The Situation:
1. We have two SuperMicro servers running ESXi 5.1, and do cross-backups each night between the servers using vkmfstools. Each server has Windows 2003 Server VM running Windows Services for UNIX Version 3.5, each with a system virtual hard drive, and a data virtual hard drive, which is an NTFS compressed volume that is shared NFS. All VMs are thin. This has combination has worked fine since 2008. I expanded the NFS volume on Server2 from 200 GB to 500 GB. I unmounted and remounted it afterward, and it shows 499 GB.
The Problem:
1. When Server2 backs up fine to the NFS volume on Server1, the clones go fine. However, when Server1 backs up to Server2, the largest VM (55GB thin and 80GB declared, fails at the 90% point on each attempt, even if I clear space, which it shouldn't need as the drive only has about 51GB of data on a 500 GB NFS volume, and the ESXi VMware Client shows the same amount of free space no matter which server I check it from.
Destination disk format: VMFS thin-provisioned
Cloning disk '/vmfs/volumes/datastore1/my_vm/my_vm.vmdk'...
Clone: 90% done.Failed to clone disk: There is not enough space on the file system for the selected operation (13).
All of the other VMs after it backup fine. It only fails on the larger VM, but I can back it up fine to a local directory.
2. When I check out the size of the virtual hard drive used to hold the NFS volume, it shows a provisioned size of 500 GB with an on disk size of 398 GB, which is odd, because the drive was only 200 GB before it was expanded because I couldn't backup the larger VM anymore. However, I never tried to copy anywhere near that much data to it that it would inflate it like that. It also only shows it using 51 GB, which is too small, even compressed.

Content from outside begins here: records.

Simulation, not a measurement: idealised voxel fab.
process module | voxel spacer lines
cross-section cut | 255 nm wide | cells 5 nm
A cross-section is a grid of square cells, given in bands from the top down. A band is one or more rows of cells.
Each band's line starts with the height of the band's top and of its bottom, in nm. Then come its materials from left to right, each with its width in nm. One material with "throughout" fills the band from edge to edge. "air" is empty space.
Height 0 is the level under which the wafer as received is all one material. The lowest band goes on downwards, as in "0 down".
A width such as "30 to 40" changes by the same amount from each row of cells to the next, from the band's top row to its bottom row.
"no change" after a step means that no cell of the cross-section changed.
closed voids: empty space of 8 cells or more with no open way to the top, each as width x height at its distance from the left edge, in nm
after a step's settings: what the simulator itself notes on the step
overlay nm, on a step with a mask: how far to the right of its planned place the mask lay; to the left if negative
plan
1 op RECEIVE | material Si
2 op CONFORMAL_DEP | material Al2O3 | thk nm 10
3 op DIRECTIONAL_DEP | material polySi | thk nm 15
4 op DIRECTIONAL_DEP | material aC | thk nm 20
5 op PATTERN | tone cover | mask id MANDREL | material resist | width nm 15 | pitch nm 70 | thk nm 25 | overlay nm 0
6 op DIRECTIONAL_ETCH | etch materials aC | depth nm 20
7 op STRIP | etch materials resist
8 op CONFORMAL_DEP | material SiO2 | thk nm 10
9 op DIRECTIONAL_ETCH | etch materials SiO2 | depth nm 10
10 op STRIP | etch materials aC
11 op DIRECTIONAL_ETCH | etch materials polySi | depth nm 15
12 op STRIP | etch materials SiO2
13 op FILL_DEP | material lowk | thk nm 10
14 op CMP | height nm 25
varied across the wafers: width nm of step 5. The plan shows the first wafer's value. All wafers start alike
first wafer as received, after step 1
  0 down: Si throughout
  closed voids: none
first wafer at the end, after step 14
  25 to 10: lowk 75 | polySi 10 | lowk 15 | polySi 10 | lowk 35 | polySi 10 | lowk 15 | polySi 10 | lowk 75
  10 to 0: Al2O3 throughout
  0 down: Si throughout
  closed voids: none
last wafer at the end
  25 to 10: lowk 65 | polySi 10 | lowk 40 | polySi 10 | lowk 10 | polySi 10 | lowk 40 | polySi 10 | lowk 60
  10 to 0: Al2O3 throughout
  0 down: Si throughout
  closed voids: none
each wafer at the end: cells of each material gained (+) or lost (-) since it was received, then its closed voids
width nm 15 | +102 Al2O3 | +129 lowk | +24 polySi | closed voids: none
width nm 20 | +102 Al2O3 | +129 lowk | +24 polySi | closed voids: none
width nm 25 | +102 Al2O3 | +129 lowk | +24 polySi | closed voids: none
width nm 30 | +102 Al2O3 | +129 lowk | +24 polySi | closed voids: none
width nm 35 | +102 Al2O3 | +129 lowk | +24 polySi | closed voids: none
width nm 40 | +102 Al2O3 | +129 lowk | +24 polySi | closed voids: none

Thoughts: Windows sees the large volume, the ESXi sees the large volume, but the usable space must not be any larger. I could just remove the NFS sharing from the volume and re-add it, but the size on disk of the thin vmdk shouldn't be anywhere near that large and the contents should be more than 51 GB, which made me wonder if there was something fishy with the .vmdk. That turnned out to be exactly the case.
Solution:
- Remove NFS volume as a data source on ESXi servers (if you skip this, you may have to reboot one or more esxi servers later)
- Inside Windows 2003 server remove NFS sharing on volume (if you skip this step, it confuses Windows, and ESXi won't be able to connect)
- In the VMware Client settings for the Wndows 2003 VM, remove virtual hard drive 2, and exit settings (behaves like unplugging a USB drive)
- Re-enter the VMware Client settings and make another larger virtual hard disk, and exit settings.
- Re-enter the VMware Client settings and remove the virtual hard drive I just made. (this leaves you with a virtual hard drive to copy)
- Log in SSH to the ESXi server and rename the nas-2 directory to nas-2.old
- Make new nas-2 directory
- vmkfstools -i admin2_1.vmdk -d thin ./nas-2/nas-2.vmdk
- delete admin2_1.vmdk (if you skip this step, ESXi will see it, and add virtual hard disk 3 instead of virtual hard disk 2)
- In the VMware Client settings for the Wndows 2003 VM, add new nas-2.vmdk virtual hard drive (shows provisioned 500 GB, space on disk 0)
- In 2003 Server, initialize new disk, do a quick format, with compression, set volume name, and drive letter. Share as nas-2, and add NFS sharing.
- Re-add new nas-2 as data sources to the ESXi servers
Lessons learned:
- The best way to expand a virtual hard drive in ESXi is to start with a new one.
- If the size of the vmdk doesn't make sense, there is something fishy with the vmdk.
- If vmkfstools says there is a problem, there is a problem, even if everything else says it's OK.